The hereditary chiefs are in the pockets of anti-pipeline U.S. Tides Foundation, which funds their activities, and others in the well-heeled environmental lobby
Who are these hereditary chiefs of the Wet’suwet’en Nations who are stopping the Coastal GasLink pipeline in northern British Columbia? And who gave these chiefs the right to high-handedly override the desires of the native Canadians over whom they claim dominion?
Like the paternalistic rulers of Western nations of old who claimed to rule by divine right — France’s Louis XVI and Russia’s Tsar Nicholas II were their countries’ last specimens — the hereditary chiefs of the Wet’suwet’en Nations are unaccountable anachronisms divorced from the needs of their people.
The desire for development by Canada’s Wet’suwet’en natives could not be more evident. All five Wet’suwet’en bands along the Coastal GasLink pipeline route endorse the project for its economic and social benefits, as seen in public opinion and the votes of all five of their band councils.

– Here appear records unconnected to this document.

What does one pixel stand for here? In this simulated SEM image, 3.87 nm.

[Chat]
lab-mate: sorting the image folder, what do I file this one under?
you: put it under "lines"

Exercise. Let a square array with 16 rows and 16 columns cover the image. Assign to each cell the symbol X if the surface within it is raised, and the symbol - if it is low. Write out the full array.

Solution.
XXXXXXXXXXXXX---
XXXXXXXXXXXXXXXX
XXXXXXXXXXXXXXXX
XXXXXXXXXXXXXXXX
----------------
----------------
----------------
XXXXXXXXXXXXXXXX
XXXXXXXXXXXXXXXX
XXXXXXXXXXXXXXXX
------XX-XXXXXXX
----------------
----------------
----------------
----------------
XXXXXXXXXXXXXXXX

Neither are the five Wet’suwet’en bands outliers in their desire for advancement. All 20 band councils along the pipeline route — those most affected — back the project. According to Dale Swampy, president of the National Coalition of Chiefs,
“We believe there are as many as 400 chiefs across the country that want to work with the natural resource industry — including alongside the CGL pipeline right-of-way.” As even a Wet’suwet’en hereditary subchief, concedes, “The truth is most of our members are for the pipeline.”